Agent Pitch Finalist #46 - Death on the Cliffs

UPDATE: This entry is no longer available for requests! I'll go ahead and say good luck and congratulations, Liz!!!:)

Death on the Cliffs
Adult cozy mystery
55,000

Query:

In 1894, Camden, Maine, is a quiet coastal retreat favored by rusticators and artists. Emily Driscoll, minister’s daughter and frustrated artist, is certain nothing exciting will ever happen in her hometown. Then, one dull Sunday, she meets the handsome traveling artist, Charles Bartlett. They’ve barely exchanged flirtatious words when her best friend, Abigail, arrives with disturbing news. Her father, Captain Coatsworth, owner of lime quarries and sailing ships, has been shot dead on a cliff overlook.

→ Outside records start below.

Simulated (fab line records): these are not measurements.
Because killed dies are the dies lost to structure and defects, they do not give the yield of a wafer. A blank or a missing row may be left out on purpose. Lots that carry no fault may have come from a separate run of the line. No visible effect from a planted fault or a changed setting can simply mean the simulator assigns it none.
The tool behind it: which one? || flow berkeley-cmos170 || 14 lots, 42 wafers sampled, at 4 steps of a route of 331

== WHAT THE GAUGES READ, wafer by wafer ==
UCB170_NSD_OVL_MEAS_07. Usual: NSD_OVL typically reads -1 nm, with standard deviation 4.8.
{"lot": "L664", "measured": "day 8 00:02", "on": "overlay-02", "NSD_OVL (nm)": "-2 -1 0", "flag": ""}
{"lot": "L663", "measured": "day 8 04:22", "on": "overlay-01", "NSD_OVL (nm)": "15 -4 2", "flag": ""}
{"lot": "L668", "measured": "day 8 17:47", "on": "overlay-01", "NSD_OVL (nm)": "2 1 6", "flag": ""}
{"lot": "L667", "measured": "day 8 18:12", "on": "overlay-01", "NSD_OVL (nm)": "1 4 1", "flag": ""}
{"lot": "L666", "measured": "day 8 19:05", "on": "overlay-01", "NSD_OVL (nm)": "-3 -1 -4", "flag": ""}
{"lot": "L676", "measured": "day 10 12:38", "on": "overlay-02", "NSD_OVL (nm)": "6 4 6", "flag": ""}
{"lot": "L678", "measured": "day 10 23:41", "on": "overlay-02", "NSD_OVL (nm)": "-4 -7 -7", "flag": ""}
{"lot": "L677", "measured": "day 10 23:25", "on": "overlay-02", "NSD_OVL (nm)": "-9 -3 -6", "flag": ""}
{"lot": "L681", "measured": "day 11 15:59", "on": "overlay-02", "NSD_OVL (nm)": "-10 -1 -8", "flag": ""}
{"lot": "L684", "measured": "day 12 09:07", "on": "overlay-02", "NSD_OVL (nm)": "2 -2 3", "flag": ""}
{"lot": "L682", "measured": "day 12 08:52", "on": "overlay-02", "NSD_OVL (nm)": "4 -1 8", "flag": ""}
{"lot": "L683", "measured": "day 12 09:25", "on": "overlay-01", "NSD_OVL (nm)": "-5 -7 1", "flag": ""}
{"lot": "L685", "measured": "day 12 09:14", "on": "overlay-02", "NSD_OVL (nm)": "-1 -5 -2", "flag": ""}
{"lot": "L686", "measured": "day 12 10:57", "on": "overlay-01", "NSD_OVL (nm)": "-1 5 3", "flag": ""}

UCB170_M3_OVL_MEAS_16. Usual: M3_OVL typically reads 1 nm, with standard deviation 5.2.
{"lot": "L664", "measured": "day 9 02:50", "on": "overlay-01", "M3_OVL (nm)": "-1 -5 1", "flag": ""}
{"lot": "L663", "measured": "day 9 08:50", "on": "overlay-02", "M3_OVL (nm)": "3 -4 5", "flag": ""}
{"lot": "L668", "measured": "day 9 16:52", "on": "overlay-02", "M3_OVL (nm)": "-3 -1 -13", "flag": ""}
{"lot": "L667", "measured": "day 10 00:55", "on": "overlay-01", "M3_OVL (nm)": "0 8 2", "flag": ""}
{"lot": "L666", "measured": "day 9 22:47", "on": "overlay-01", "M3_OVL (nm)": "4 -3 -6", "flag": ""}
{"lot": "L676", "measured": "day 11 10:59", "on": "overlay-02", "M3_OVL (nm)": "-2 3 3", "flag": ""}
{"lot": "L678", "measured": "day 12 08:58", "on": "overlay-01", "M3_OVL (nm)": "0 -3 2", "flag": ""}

After initially suspecting Emily’s good friend, Eugene, the police decide the murder was by persons unknown. Abigail and Emily aren’t convinced. For one thing, Caroline Coatsworth, the wife believed to have died at Abigail’s birth, has reappeared and laid claim to her inheritance. They also suspect Jonas Estabrook, the captain’s greedy business partner. He opposed the captain’s costly expansion plans and is said to be overextended. When an employee with information for Abigail dies in a quarry explosion before he can talk to her, it becomes clear that she’s also in danger. At her urging, Emily and Charles are drawn into solving the murder and answering the pivotal and burning question: is that lovely, seductive woman really Abigail's mother? Along the way, love and a new career blossom for Emily.

First 150 Words:

Camden, Maine 1894
    The day my best friend’s father was murdered began like any other June Sunday in Camden, Maine. That is to say, ordered like clockwork and dull beyond belief.
    Church at ten. An enormous Sunday dinner at one. Self-improvement at two.
    With a sigh, I settled down on the porch swing and opened the book of Ralph Waldo Emerson’s essays to “Self Reliance,” the piece I had been digesting in five-minute installments over the past month. To be frank, my attempt at these dense, scholarly essays was my friend Eugene Palmer’s idea. In his opinion, I needed to elevate my reading material, not to mention my mind, above the level of delectable dime novels like Lady Something or Other’s Secret.
     I felt like tossing the book into the lilac bushes, but since Eugene was presently playing the piano in our music room, I was trapped.